CNN’s senior legal analyst Elie Honig did an on-air segment today in which he attempted to lay out what we know about the search warrant served at Trump’s home on Monday. CNN is headlining the video in a way that emphasizes what Honig said about the search warrant application (he called it the “Rosetta Stone” of the case). However, no one outside the DOJ has the warrant application and we’re unlikely to find out what’s in it anytime soon. In other words, the Rosetta Stone isn’t telling us anything.

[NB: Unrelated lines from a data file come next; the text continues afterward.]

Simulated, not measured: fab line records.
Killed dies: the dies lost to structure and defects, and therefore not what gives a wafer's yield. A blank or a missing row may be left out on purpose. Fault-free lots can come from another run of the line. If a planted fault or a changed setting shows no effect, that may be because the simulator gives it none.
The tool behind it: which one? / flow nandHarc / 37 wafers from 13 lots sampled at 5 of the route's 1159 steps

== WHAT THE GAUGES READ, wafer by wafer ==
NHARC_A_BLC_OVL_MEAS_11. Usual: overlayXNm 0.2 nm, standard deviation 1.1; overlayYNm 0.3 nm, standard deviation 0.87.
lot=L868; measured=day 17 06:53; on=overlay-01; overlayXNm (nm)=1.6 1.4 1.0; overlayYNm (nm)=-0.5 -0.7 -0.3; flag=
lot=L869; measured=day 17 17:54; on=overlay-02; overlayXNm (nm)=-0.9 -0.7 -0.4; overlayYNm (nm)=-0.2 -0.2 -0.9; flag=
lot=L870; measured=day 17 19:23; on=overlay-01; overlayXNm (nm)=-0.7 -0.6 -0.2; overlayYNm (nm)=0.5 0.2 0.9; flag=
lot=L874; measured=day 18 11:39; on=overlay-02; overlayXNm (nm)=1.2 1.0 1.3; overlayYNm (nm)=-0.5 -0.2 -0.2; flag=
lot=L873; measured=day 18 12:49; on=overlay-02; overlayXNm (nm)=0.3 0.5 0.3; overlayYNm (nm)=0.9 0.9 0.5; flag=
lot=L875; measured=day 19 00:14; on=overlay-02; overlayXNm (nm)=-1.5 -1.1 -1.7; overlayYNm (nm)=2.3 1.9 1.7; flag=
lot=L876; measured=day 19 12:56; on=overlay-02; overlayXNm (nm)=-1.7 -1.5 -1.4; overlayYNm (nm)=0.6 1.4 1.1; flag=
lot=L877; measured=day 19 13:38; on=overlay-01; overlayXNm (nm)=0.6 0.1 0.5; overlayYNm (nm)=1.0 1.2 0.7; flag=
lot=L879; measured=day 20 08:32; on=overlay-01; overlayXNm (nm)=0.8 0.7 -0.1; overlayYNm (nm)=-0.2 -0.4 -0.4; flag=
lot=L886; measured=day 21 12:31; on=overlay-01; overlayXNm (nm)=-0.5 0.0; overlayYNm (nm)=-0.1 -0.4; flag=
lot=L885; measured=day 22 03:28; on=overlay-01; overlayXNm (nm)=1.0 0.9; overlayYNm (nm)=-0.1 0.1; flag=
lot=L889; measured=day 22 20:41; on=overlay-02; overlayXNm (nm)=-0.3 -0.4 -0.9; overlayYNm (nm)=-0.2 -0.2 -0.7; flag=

But something else that Honig said was interesting in the sense that it acknowledges something a lot of conservatives have been saying since Monday. DOJ investigators met with Trump’s lawyers at Mar-a-Lago back in June. At the time they were shown several boxes of documents that were kept in a basement storage area. But they left without the documents. Two months later, apparently without any warning, they showed up with a search warrant. And that raises and obvious question, “Why did DOJ use a search warrant instead of less intrusive means?”
Honig walks through the same timeline that I spelled out here last night. After the meetings in June at Mar-a-Lago, someone from the DOJ called Mar-a-Lago five days later and asked that a padlock be added to the storage space. Two months later, FBI agents showed up and cut that padlock off and took boxes of documents. But again, the question is why it was necessary to act in this way given that DOJ had already been talking to Trump’s lawyers about these same documents. Why couldn’t they issue a subpoena for the documents instead?
When the initial raid happened, Trump issued a long statement which said in part, “After working and cooperating with the relevant Government agencies, this unannounced raid on my home was not necessary or appropriate.”
So as I hear Honig’s remarks, he’s basically asking the same question a lot of conservatives (and President Trump himself) have been asking. Why was this “intrusive means” necessary? And his conclusion is that “ultimately DOJ’s going to have to justify it.”
I think a lot of people will breeze past this but notice the implication of what he’s saying: Nothing we’ve seen so far seems to justify this. Maybe there’s a good explanation but we haven’t seen it so far.
Is there a good explanation? If you read this NY Times story published last night it sounds like an ongoing spat between the National Archives and Trump. The Archives referred the matter to the DOJ and things seemed to be moving along until “in recent weeks” investigators decided someone might be lying to them. And that’s when they decided to take this dramatic step.
Whatever their reasoning was, it’s probably not going to be contained in the copy of the warrant left with Trump’s lawyers. As Honig said, someone from the DOJ is going to have to explain why it was necessary to do this. And if they don’t have a pretty convincing answer this decision is going to blow up in their faces.